The real story behind the Ethiopian regime vs. Starbucks brawl over trademark

Oxfam, an international NGO, has launched a massive petition drive demanding Starbucks to allow the government of Ethiopia trademark its famous coffee bean names–Sidamo, Harar and Yirgacheffe. Starbucks then has to pay a huge amount of money in royalty fees to the government of Ethiopia for branding these names.

Oxfam argues that royalty fees from the trademark, estimated to be over $80 million per year, would go to the coffee bean growers–the poor farmers.

This is far from the truth. Most of the money would be going to close family members of Meles Zenawi and Sheik Al Amoudi who control much of the country’s agricultural, mining, transportation and other industries. The rest would go to the Federal Police and the Agazi, Meles Zenawi’s private militia.

Oxfam cannot claim to be ignorant of the fact that the Ethiopian dictatorship of Meles Zenawi is one of the most corrupt governments in the world. Just recently, when the auditor general of Ethiopia reported the misappropriation and disappearance of billions of dollars from the government’s treasury, Meles fired him, even though only the parliament has the authority to hire or fire the federal auditor.

Ethiopian farmers are poor and will stay poor as long as the parasitic dictatorship continues to deny their democratic and civil rights, brutalize them when they protest, and divide them along ethnic and religious lines, instigating communal conflicts, and spend most of the country’s resources on military, and not on education and other social services.

Oxfam’s stated goal is “to find lasting solutions to poverty, suffering and injustice.” We would like to remind Oxfam that the main source of poverty, suffering and injustice in Ethiopia is not Starbucks. It is the brutal dictatorship of Meles Zenawi. Oxfam has yet to say any thing about the brutal treatment of poor farmers, and the people of Ethiopia, in general, by the ruling Marxist junta.

Starbucks deserves credit for giving Ethiopia’s coffee the prominence it deserves in the world market. Ethiopians around the world are proud to see the names Sidamo, Harar, and Yirgacheffe in Starbucks coffee shops around the world.

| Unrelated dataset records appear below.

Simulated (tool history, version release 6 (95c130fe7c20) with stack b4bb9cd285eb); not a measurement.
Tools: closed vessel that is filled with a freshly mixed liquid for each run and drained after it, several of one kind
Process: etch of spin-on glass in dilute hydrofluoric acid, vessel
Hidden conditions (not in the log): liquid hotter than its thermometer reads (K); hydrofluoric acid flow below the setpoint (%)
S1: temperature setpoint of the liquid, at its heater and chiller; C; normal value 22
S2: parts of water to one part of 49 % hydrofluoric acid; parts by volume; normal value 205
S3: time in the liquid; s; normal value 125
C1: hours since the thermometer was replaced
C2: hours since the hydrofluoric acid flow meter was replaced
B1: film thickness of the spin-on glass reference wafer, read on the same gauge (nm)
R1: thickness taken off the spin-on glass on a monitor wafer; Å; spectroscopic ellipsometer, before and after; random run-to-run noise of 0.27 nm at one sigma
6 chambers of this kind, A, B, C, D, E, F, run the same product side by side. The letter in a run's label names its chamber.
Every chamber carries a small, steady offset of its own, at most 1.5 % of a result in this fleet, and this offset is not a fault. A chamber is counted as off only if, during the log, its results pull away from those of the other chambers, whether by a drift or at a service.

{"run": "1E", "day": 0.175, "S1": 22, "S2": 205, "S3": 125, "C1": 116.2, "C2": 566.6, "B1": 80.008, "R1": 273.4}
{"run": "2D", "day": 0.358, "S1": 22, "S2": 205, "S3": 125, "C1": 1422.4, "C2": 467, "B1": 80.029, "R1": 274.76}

Oxfam, and others who are campaigning against Starbucks, need to explain what if the coffee giant removes these names from its shops, instead of paying the $80 million, which goes to Meles Zenawi’s pocket? How would the poor farmers benefit from that?

Ethiopian Review encourages Oxfam to stand up for the poor farmers in Ethiopia who are forced to buy environmentally unsafe fertilizers from companies that are owned by families and friends of Meles Zenawi; poor farmers who have been denied their voting rights; poor farmers who are denied access to education, health, and other services.